January 2, 2017

CONFIDENTIAL: Enraged Woman Kills Rich Mate!

Readers have asked why the heck this blog is called Tudor City Confidential when most of the material isn't very. . . saucy. Your voice has been heard, and as a New Year's gift, here's the first installment of a new series ‒ The Confidential that will take a walk on Tudor City's wild side.

Today's installment: The Murder in the Woodstock.
Front page of the Brooklyn Daily Eagle, January 12, 1933. The complete story transcribed below.

ENRAGED WOMAN KILLS RICH MATE
Evert McCabe, Executive in Parcel Service, 
Slain in Exclusive Tudor City Apartment 
‒ Quarrels the Motive ‒ Have Daughter, 23; Son, 19

Tragedy ended a long series of domestic quarrels at 3:45 a.m. today when Mrs. Garnet McCabe, 42, shot and killed her husband, Evert McCabe, 45, vice president of the United Parcel Service, in their apartment on the 19th floor of the Woodstock Tower, 320 E. 42nd St. in Tudor City, Manhattan.
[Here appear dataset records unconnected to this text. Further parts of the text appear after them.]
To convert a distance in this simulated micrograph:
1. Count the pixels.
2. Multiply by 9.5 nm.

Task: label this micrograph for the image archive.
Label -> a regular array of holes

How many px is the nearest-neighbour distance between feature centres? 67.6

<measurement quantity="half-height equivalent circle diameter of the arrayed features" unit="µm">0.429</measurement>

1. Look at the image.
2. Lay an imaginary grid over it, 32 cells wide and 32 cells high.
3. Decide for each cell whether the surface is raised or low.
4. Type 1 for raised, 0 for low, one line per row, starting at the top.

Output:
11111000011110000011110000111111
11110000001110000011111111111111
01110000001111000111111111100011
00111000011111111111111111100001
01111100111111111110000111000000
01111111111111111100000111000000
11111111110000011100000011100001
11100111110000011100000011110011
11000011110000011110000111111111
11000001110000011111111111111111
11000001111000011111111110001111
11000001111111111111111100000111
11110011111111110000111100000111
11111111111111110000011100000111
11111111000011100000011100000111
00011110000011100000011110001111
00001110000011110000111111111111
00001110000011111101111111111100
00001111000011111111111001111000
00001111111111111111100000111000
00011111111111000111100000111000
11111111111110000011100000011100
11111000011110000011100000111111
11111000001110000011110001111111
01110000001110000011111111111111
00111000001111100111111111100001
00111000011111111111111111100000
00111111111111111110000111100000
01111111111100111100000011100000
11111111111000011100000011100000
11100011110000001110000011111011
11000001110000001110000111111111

Two guests who were asleep in the apartment at the time of the shooting and Mrs. McCabe herself have given statements that Mrs. McCabe was mentally irresponsible at the time.

"Two years ago," said James Murray, counsel for Mrs. McCabe, "the first-born son, Gene, died at the age of 22. Mrs. McCabe brooded over it and eventually began to suffer from melancholia. She could talk of nothing else; it was an obsession.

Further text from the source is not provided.